Sunday, March 17, 2013

Planning for Development

Why plan for development?  Well, the answer is pretty simple.  When you don't plan, you don't achieve and "fly-by-the-seat-of-your-pants" development work is seldom successful and always frustrating.  There are a number of reasons why a "Development Plan" is a good thing:

A Development Plan helps you plan to meet your revenue goals (your physical needs in your organization and your planned costs)

A Development plan helps you to avoid "mission creep" which is what happens when a great opportunity comes along unexpectedly.  When you don't have a plan and that great opportunity comes along you may say yes to something you don't have time, money, or volunteers to carry out.  If you have a development plan and the great opportunity comes along, you can see that you do have the time, money and volunteers and say yes or that you do not and you can comfortably say no knowing that you are making the best decision for your organization.

A Development Plan helps your organization to raise your level of professionalism among your volunteers, your donors, and your major funders as well.

A Development Plan lets you know, clearly, which funders you can approach for renewals and at what intervals.

A Development Plan allows you to carefully schedule events and such around those that are already in place in your community which will help you work with competitive events rather than suffer because of them.

A Development Plan can feed all other planning such as your Marketing and Communications Plan, all of which, helps your organization work at a pleasing and comfortable place.

Ever a proponate of planning in general, in a nonprofit organization which relies on fundraising, a Development Plan is crucial to your long-term success.

Friday, March 8, 2013

Relationship Building: Cultivation and Stewardship

As a part of what I do, I'll be attending a college basketball game tomorrow along with some key donors and friends of our organization.  What a delightful opportunity!  

Think about it...every board member, donor, and prospect has been invited to attend with a guest to see a great basketball game, enjoy some great food, etc.  

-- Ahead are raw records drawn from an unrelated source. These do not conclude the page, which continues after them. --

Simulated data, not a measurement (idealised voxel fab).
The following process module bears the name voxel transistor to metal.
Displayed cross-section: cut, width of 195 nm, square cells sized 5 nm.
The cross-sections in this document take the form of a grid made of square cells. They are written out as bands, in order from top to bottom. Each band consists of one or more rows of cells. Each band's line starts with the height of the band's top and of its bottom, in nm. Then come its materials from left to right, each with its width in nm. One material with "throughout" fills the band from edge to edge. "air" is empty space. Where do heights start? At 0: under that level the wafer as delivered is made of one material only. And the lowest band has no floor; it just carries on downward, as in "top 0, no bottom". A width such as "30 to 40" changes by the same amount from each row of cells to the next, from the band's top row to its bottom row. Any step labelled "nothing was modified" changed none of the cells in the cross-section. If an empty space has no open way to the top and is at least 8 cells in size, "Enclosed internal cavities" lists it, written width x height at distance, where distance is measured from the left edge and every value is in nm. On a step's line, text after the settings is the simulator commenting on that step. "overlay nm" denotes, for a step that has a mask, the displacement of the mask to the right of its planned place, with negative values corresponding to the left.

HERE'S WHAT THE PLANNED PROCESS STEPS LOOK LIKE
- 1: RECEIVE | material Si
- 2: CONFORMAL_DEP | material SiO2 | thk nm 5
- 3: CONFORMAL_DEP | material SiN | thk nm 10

So, what is the plan for this very unique and treasured opportunity?  I plan to meet and greet all of our guests,  obviously.  In addition, I've got a plan for each of our staff there to connect specifically to two or three of our guests.  I've got a little gift for a few children who are joining us and three hours of my undivided development attention.  

This is a fun event light on planning and enjoyable by all, including staff.  The key is in the connections made at the event and the follow up.  This is where we will focus our attention come Monday.

Connections can be as simple as introducing one person to someone else they might not otherwise intersect with in daily life.  These introductions create a great synergy because they learn that they both have a love for your organization, they begin to talk about life events, who they know, etc. and begin to find their own points of intersection.  Before you know it, they've made a connection because of your event. 

Follow up is key to the event's success, too.  Beginning Monday, there will be personal thank you notes written and sent with personal notes regarding the day's events and any details.

Is that it?  Are there other ways to follow up?  Of course!  Let's say this team advances in competition then you've got great reasons to make contact and place that reminder of their game attendance.  

Were all the guests previously known by you or were your donors in attendance graciously bringing potential donors to your door, so to speak?  If so, then follow up will be a little more in depth and include a coffee meeting or more.

The little things you do to make even an easy event successful and memorable make the biggest difference.  Do these little things such as connecting and follow up well.